Search code examples
javapriority-queuehighest

Java: Collection of N highest elements


I need to find N largest elements in a big collection of data.

I have:

  • A collection of hundreds of millions items in external database (Cassandra)
  • A job that iterates through these items and finds item with largest value

    Item largest = null;
    
    // Page through big data
    List<Item> items = getNextPage(pageSize);
    while (items.size() > 0) {
    
      // Update largest item based on values from current page
      for (Item current : items) {
        if (largest == null || largest.getValue() < current.getValue()) {
          largest = current;
        }
      }
    
      // Move to next page
      items = getNextPage(pageSize);
    }
    

I need:

  • Extend this job to hold N (lets say 100) elements with highest value

My approach:

  • I was thinking about something like priority queue with fixed size

    class PQsort implements Comparator<Item> {
    
      public int compare(Item one, Item two) {
        return two.getValue() - one.getValue();
      }
    }
    
    PriorityQueue<Item> pq = new PriorityQueue<Item>(101, new PQsort());
    
    ...while...for...
    
    pq.offer(current);
    if (pq.size() == 101) {
      // Remove the tail somehow 
    }
    ...
    
  • Removing the tail: Removing tail element of priority queue

What is the optimal solution for this task?


Solution

  • A couple of thoughts on this.

    This task is well suited for using multiple processors. You could split the pages across a pool of threads and then combine the results as they complete.

    It's unnecessary to insert each value, allow the collection to sort and then remove the smallest. Quicker would be to just check if each item is larger than the smallest (i.e. the last) item in the collection.

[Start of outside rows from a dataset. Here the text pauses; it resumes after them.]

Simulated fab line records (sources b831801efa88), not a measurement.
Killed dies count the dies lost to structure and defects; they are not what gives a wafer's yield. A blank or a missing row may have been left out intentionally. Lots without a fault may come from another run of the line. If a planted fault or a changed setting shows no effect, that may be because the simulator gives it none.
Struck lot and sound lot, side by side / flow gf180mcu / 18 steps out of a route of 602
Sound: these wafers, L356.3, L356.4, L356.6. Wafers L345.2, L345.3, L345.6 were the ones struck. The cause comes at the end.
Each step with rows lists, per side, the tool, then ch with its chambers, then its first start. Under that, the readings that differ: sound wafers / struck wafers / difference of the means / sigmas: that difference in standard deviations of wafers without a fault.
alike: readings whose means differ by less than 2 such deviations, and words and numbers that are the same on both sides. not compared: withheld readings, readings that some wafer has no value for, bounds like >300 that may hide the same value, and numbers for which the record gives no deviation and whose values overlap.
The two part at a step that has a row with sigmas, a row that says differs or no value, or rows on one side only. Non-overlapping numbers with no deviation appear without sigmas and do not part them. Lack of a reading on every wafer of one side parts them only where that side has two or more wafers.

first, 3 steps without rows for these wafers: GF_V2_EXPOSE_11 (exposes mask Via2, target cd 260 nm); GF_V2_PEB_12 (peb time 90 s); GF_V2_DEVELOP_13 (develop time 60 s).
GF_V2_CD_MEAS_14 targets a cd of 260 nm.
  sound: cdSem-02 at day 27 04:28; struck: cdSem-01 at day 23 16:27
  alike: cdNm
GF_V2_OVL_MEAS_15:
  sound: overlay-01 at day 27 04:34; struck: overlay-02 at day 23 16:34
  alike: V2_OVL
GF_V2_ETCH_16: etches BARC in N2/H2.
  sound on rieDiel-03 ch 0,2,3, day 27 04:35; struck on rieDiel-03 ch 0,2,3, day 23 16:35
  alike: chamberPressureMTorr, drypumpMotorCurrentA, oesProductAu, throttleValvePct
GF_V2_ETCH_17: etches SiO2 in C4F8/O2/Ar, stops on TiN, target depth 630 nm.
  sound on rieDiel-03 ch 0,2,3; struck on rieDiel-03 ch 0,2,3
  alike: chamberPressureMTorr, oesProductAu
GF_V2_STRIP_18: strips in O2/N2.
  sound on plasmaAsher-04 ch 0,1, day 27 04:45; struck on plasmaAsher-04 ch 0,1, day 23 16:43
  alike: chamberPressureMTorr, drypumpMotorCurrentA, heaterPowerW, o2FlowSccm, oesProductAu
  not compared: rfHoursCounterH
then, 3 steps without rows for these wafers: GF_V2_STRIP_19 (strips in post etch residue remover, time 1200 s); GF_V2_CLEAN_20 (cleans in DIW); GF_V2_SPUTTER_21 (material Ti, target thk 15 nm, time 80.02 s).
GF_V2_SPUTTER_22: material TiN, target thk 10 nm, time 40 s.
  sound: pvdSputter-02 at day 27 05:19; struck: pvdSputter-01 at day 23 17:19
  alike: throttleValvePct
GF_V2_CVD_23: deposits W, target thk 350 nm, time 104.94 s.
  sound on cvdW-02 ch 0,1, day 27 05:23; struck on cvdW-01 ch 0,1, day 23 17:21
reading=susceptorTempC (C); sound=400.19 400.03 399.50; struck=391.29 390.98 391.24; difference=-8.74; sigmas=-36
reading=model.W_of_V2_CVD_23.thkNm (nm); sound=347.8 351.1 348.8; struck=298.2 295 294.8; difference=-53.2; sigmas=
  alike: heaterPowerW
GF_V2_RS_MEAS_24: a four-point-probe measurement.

    Here's a simple example finding the 100 largest integers in an array of 10,000 random integers.

        Queue<Integer> largest = new PriorityQueue<>(100);
    
        for (int item : new Random().ints(10000, 0, 100).toArray()) {
            if (largest.size() < 100 || largest.peek() < item) {
                if (largest.size() == 100)
                    largest.remove();
                largest.add(item);
            }
        }
        System.out.println(largest);